Kitchen: Sorta a room now
This weekend I got about half as much done as I had hope to. How many of you are surprised? Believe it or not, the Irishman is. You see, everything in the house is so crooked and wonky that he underestimated what he was up against. Scribing and cutting 2×3’s into wedge shaped shims everywhere! Anyways, he said he can see why it’s taking so long. Anyways, here’s this week’s progress.
So yeah. One wall. And it’s level. And there’s OSB behind the drywall, so installing cabinets should be easy.
Now some things changed since my plan from a week or so ago. I thought the beam would peek out of the face of the soffit. But it isn’t square to the wall, and on the other side of the room it’s too close to the wall to get the same look there. So instead I decided just to build the soffit deep enough to wrap the one beam, and run it all the way across over the window. I kinda liked the old plan better:
But this is the real world. And in that world I have another dilemma. You can see in the drawing above, I have a soffit above the cabinet and a pipe chase to the right. They’re drawn in my imagination at the same depth. Let’s try to figure out what that would look like in the real kitchen.
So you can see that the soffit comes a solid 4 inches past the face frame. Fine, because the soffit is already almost 9 feet up off the floor. It doesn’t exactly close things off. But would I want to run the box around the pipes to the same depth? I don’t think so. I think I’ll make it as small as I can. More or less the same depth as the cabinet, or maybe even a bit shallower It’ll be fine. But please tell me what you think.

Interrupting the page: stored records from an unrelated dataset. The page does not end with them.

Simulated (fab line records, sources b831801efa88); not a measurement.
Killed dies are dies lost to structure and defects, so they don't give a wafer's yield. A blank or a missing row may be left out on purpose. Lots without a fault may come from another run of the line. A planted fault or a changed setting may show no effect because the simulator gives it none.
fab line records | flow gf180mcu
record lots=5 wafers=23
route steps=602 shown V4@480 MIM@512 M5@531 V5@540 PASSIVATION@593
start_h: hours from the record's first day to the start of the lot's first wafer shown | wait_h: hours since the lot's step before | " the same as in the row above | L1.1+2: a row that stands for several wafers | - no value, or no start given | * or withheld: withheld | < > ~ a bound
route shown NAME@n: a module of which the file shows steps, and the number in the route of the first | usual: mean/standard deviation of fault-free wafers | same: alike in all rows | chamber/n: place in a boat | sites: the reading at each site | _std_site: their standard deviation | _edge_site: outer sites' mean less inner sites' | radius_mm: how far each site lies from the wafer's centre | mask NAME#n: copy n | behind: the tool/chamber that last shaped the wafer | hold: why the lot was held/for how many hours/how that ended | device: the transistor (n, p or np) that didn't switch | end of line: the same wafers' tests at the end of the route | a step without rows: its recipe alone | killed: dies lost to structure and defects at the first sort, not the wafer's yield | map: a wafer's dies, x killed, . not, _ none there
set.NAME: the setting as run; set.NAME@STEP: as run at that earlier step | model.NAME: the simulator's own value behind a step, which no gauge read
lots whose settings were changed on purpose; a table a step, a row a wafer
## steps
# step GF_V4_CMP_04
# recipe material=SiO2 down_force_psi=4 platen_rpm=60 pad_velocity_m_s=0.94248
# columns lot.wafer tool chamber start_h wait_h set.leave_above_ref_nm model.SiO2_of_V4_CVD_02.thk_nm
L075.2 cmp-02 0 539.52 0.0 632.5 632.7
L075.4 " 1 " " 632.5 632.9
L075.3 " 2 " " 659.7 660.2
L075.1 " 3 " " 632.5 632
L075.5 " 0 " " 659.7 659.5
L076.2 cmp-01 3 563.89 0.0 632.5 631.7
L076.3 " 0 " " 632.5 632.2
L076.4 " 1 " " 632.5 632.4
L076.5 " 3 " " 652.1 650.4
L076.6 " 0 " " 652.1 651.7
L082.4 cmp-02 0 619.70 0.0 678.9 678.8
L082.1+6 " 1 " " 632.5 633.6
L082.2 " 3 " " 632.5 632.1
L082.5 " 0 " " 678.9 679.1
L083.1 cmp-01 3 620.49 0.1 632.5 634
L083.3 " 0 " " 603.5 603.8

And one more view. I have these shear blocks in between the beams at one end of the room where they’re damaged. On the side of the shear block I’m dropping the ceiling height to hide the damage and make room for recessed lights. You can kinda see that taking shape here.
So I’m open to your ideas. I love my exposed beams. The soffit isn’t moving, but I can still himm and haw over the depth of that pipe chase. Wherever it ends up, I’m going to make the opening to the living room a bit narrower because I’m putting wood trim around it. The pocket shutter idea around the patio door is not happening, but the pipe chase will make that window on the side of my kitchen centered on the wall. And that’ll be a nice thing to have, too. So let me know where you think my pipe chase and doorway should be.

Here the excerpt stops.